Egypt has condemned Israel’s taking control of the buffer zone, describing it as the “further occupation of Syrian lands”.

ISRAEL’S FOREIGN MINISTER Gideon Saar said today that his country had struck “chemical weapons” sites in neighbouring Syria, where rebel forces ousted president Bashar al-Assad over the weekend.

Speaking at a press conference, Saar said “we attacked strategic weapon systems like, for example, remaining chemical weapons or long-range missiles and rockets in order that they will not fall in the hands of extremists”.

Saar did not provide details about when or where the strikes took place.

Rami Abdel Rahman who heads the Syrian Observatory for Human Rights told AFP that “Israeli warplanes launched over 100 strikes in Syria today, including on the Barzah scientific research centre”.  

An Associated Press journalist in Damascus reported airstrikes in the area of the Mezzeh military airport, south-west of the capital, on Sunday.

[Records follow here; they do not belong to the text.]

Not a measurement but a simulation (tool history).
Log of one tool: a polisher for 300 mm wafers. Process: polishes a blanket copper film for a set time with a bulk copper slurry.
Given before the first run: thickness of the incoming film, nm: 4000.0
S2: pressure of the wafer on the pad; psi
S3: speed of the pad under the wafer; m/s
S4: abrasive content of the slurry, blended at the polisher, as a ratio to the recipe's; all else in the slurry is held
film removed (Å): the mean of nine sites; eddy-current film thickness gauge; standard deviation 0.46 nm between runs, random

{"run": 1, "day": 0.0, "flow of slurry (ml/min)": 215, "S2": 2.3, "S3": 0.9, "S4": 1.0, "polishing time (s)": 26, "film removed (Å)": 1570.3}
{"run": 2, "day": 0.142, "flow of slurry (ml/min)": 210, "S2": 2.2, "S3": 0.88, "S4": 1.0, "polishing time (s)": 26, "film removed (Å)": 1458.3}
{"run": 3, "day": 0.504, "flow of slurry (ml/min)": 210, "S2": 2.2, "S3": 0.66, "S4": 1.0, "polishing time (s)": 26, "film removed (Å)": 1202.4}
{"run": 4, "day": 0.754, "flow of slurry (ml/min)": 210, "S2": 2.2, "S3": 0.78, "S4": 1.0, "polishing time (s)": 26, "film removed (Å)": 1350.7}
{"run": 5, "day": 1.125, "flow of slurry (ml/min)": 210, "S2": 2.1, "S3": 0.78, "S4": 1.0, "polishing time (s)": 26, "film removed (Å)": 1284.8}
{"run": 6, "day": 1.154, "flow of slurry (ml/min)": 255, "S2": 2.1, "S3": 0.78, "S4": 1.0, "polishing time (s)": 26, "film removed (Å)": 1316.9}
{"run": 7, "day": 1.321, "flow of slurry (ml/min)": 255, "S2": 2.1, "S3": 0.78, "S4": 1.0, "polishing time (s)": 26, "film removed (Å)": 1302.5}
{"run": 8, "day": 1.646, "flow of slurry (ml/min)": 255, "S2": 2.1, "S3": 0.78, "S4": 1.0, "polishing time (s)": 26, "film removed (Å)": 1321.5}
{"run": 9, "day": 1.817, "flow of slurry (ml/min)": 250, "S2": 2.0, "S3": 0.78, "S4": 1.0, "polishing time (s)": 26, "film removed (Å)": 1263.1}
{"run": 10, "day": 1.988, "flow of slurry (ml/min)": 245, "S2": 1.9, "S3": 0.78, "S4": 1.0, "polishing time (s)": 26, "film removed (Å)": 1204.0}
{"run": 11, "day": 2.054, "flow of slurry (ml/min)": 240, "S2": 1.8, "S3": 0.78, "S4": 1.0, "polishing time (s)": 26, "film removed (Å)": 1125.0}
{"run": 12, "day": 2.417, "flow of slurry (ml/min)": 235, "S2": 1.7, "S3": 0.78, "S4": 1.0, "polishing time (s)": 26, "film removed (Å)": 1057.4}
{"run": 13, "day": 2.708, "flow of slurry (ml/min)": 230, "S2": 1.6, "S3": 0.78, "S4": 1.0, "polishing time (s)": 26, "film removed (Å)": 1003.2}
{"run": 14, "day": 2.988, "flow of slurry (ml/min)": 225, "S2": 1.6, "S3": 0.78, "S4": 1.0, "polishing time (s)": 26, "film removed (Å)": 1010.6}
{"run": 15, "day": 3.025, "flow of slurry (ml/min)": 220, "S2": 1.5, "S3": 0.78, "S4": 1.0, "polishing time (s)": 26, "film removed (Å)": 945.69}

Israel has previously launched attacks on the airport and has carried out hundreds of airstrikes in Syria in recent years, targeting what it says are military sites related to Iran and Lebanon’s Hezbollah militant group.

Israeli officials rarely comment on individual strikes.

Syria agreed to give up its chemical weapons stockpile in 2013, after the government was accused of launching an attack near Damascus that killed hundreds of people.

But it is widely believed to have kept some of the weapons and was accused of using them again in subsequent years.

Israeli incursion

Saar has also said Israel’s military had taken over of the buffer zone along its border with Syria was a “limited and temporary step”. Israel already occupies much of the Golan Heights in Syria.

“This is a limited and temporary step we took for security reasons,” Saar said in a press conference at the foreign ministry in Jerusalem.

Israeli Prime Minister Benjamin Netanyahu announced on Sunday that he had ordered the army to “take control” of the zone after the fall of Assad.

Egypt has condemned Israel’s taking control of the buffer zone, describing it as the “further occupation of Syrian lands”. 

The incursions by Israeli forces “constitute a violation” of the 1974 disengagement agreement between Israel and Syria, a UN spokesman said.

The UN peacekeeping force deployed in the Golan Heights, known as UNDOF, “informed the Israeli counterparts that these actions would constitute a violation of the 1974 disengagement agreement,” said Stephane Dujarric, spokesman for Secretary-General Antonio Guterres.

He said that the Israeli forces that entered the zone were still present in at least three locations.

The United States, Israel’s closest ally, has said the occupation of the buffer zone must be temporary while defending the move. 

“This is a temporary action that they have taken in response to actions by the Syrian military to withdraw from that area. Now, what we want to see, ultimately, is that agreement fully upheld, and we’ll watch to see that Israel does that,” State Department spokesman Matthew Miller told reporters.

Asked if the United States was calling on its ally to pull out, Miller said the agreement reached after the 1973 Yom Kippur War “includes Israel’s withdrawing to its previous position.”

He declined to set a timetable, pointing to the fast-changing situation on the ground in Syria.

“Israel has said that these actions are temporary to defend its borders. These are not permanent actions, and so ultimately, what we want to see is lasting stability between Israel and Syria, and that means we support all sides upholding the 1974 disengagement agreement,” Miller said.

He voiced understanding for Israel’s actions, saying that the Syrian army had “abandoned its positions in the area around the negotiated Israeli Syrian buffer zone” and left a possible vacuum.

Syrian rebels reached Damascus over the weekend and overthrew Assad’s government following nearly 14 years of civil war, raising hopes for a more peaceful future but also concerns about a potential security vacuum in the country, which is still split among armed groups.

The rebels’ success brought an end to more than 50 years of rule by the Assad family. 

Israelis have welcomed the fall of Assad, who was a key ally of Iran and Lebanon’s Hezbollah militant group, while expressing concern over what comes next.